But I suppose the New York Times is not going to pay him Cleveland Park mansion money to recycle old Bob Greene motifs, and reheating "Cathy" cartoon leftovers about chocolate and cats won't get you invited on "Meet the Press". And so, time and again, Mr. Brooks wades into politics (about which he knows not) and economics (about which he knows even less) guided entirely by the sickly light of his own, glaring ideological biases.

And, time and again, Mr. Brooks makes a damn fool of himself by getting these subjects wrong.

Always wrong. And always wrong in the same, embarrassingly predictable, Centrist way.

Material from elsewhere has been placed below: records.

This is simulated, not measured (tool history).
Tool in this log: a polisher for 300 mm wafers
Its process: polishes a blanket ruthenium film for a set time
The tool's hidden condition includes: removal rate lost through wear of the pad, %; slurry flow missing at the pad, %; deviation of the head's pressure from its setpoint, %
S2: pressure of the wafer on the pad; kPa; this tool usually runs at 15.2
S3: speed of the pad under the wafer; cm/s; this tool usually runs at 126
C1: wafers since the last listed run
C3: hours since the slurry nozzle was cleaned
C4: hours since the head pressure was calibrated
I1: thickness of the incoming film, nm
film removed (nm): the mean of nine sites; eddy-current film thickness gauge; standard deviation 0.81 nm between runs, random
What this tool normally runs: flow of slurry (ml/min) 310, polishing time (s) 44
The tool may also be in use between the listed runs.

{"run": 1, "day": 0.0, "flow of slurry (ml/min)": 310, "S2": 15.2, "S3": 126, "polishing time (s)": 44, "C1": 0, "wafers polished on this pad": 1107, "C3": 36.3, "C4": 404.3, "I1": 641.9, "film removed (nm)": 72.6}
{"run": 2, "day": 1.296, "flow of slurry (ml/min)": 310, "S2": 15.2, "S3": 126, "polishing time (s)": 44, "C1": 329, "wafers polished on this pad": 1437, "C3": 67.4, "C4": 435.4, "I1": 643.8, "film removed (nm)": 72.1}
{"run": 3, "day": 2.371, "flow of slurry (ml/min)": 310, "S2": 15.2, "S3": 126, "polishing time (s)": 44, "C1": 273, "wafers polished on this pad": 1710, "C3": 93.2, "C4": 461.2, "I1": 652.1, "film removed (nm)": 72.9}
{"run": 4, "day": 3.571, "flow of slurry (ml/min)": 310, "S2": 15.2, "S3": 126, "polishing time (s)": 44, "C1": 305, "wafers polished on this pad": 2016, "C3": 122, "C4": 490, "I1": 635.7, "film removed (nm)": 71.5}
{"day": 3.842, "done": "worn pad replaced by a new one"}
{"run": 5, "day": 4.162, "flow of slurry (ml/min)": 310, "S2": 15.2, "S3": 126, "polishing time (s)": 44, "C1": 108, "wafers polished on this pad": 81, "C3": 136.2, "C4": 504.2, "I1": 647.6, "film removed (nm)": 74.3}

Most recently, Mr. Brooks spectacularly sharted the proverbial bed in front of, what? several ten of millions of readers around the world? by inventing an entirely fake, dichotomous argument that pits the imaginary unreasonable left-leaning "cyclicalists" and the teddibly, teddibly reasonable "structuralists" is whose vanguard Mr. Brooks is firmly ensconced.

Even based on Mr. Brooks' own, baseline level of journalist dereliction, this one is special: ginned up out of pure bibble-gas and basted together out of little snips left over from the final fitting of the Emperor's New Clothes, it would have been shitcanned by any decent editor of any decent college newspaper.

I took my traditional pinata swing at Mr. Brooks' dirigible-sized turd of a column using Mr. Brooks' own diametrically-opposed words from 2003 to punch big, wide, holes through his happy horseshit.

Brad DeLong flung charts at him like so many shurikens.

Winston Zeddemore Charlie Pierce -- the newest Ghostbuster --


took target practice using his own, choice artillery.


And now -- constrained though he is by the New York Times' own, weird, Marquis de Queensbury rules regarding calling a colleague a lying asshat by name -- Dr. Krugman applies the coup de grace:

So now we’re in another depression, not as bad as the last one, but bad enough. And, once again, authoritative-sounding figures insist that our problems are “structural,” that they can’t be fixed quickly. We must focus on the long run, such people say, believing that they are being responsible. But the reality is that they’re being deeply irresponsible. 
...

So what’s with the obsessive push to declare our problems “structural”? And, yes, I mean obsessive. Economists have been debating this issue for several years, and the structuralistas won’t take no for an answer, no matter how much contrary evidence is presented.

The answer, I’d suggest, lies in the way claims that our problems are deep and structural offer an excuse for not acting, for doing nothing to alleviate the plight of the unemployed.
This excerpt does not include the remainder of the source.